Skip to main content

Lab: Incremental Data Loading in Azure Data Factory

There are different ways in which we can design incremental loading using ADF. Based on the type of data source, we can have different techniques to implement incremental loading. Some of them are listed here:

  • Using watermarks---If the data source is a database or relational table-based system
  • Using file timestamps---If the source is a filesystem or blob storage
  • Using partition data---If the source is partitioned based on time
  • Using folder structure---If the source is divided based on time

Using Watermarks

Let's look at how we can implement a watermark design with ADF using Azure SQL as a source. Let's assume we have a simple table named FactTrips that needs to be incrementally loaded into an Azure SQL table. Proceed as follows:

STEP 1 - Select the Azure SQL service from the Azure dashboard and create a new Azure SQL instance if you don't already have one. Create a simple FactTrips table and insert some dummy values into it using the Query editor option.

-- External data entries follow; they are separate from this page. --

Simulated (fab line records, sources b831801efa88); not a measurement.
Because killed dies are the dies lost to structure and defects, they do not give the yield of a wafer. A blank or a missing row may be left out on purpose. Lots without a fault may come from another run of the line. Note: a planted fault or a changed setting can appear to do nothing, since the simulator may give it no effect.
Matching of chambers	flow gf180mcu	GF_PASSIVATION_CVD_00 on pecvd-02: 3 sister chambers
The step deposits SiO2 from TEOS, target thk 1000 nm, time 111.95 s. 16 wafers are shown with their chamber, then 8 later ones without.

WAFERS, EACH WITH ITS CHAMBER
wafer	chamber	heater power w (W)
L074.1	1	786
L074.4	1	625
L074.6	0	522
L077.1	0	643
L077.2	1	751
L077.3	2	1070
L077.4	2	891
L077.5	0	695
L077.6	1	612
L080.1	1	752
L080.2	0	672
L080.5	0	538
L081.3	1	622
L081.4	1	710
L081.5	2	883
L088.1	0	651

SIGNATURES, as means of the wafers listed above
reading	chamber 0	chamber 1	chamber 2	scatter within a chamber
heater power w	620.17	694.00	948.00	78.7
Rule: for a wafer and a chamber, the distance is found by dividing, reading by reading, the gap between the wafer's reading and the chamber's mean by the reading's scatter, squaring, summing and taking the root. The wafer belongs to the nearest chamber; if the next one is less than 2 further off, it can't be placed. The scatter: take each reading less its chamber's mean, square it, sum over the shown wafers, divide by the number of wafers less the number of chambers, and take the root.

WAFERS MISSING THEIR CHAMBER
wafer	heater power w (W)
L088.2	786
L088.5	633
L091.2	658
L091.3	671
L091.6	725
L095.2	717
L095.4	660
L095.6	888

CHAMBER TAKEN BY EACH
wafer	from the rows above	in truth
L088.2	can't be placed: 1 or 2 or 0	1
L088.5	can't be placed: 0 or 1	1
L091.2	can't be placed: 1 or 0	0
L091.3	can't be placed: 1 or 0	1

DROP TABLE IF EXISTS  [dbo].[FactTrips];

CREATE TABLE FactTrips (
[TripID] INT,
[CustomerID] INT,
[LastModifiedTime] DATETIME2
);

INSERT INTO [dbo].[FactTrips] VALUES (100, 200, CURRENT_TIMESTAMP);
INSERT INTO [dbo].[FactTrips] VALUES (101, 201, CURRENT_TIMESTAMP);
INSERT INTO [dbo].[FactTrips] VALUES (102, 202, CURRENT_TIMESTAMP);

SELECT * FROM [dbo].[FactTrips];

STEP 2 - Create a watermark table, like this:

-- A simple watermark table with just the table name and the last update value.
DROP TABLE WatermarkTable;
CREATE TABLE WatermarkTable
(
[TableName] VARCHAR(100),
[WatermarkValue] DATETIME,
);

INSERT INTO [dbo].[WatermarkTable] VALUES ('FactTrips', CURRENT_TIMESTAMP);
SELECT * FROM WatermarkTable;
GO

STEP 3 - Create a stored procedure to automatically update the watermark table whenever there is new data. You can either update the Watermark table manually or create a stored procedure and execute it everytime there is an update.

-- manual method
UPDATE [dbo].[WatermarkTable]
SET [WatermarkValue] = CURRENT_TIMESTAMP
WHERE [TableName] = 'FactTrips';
-- stored procedure to update the watermark whenever there is an update to the FactTable
DROP PROCEDURE uspUpdateWatermark
GO

CREATE PROCEDURE [dbo].uspUpdateWatermark @LastModifiedtime DATETIME, @TableName VARCHAR(100)
AS
BEGIN
UPDATE [dbo].[WatermarkTable] SET [WatermarkValue] = @LastModifiedtime WHERE [TableName] = @TableName
END
GO
-- Executing the stored procedure
DECLARE @timestamp AS DATETIME = CURRENT_TIMESTAMP;
EXECUTE uspUpdateWatermark @LastModifiedtime=@timestamp, @TableName='FactTrips';

SELECT * FROM WatermarkTable;

STEP 4 - Now, on the ADF side, we need to create a new pipeline for finding the delta between the old and new watermarks and then initiate an incremental copy. From the Pipeline page in ADF, create two Lookup activities. They can be found at Activities -> General -> Lookup.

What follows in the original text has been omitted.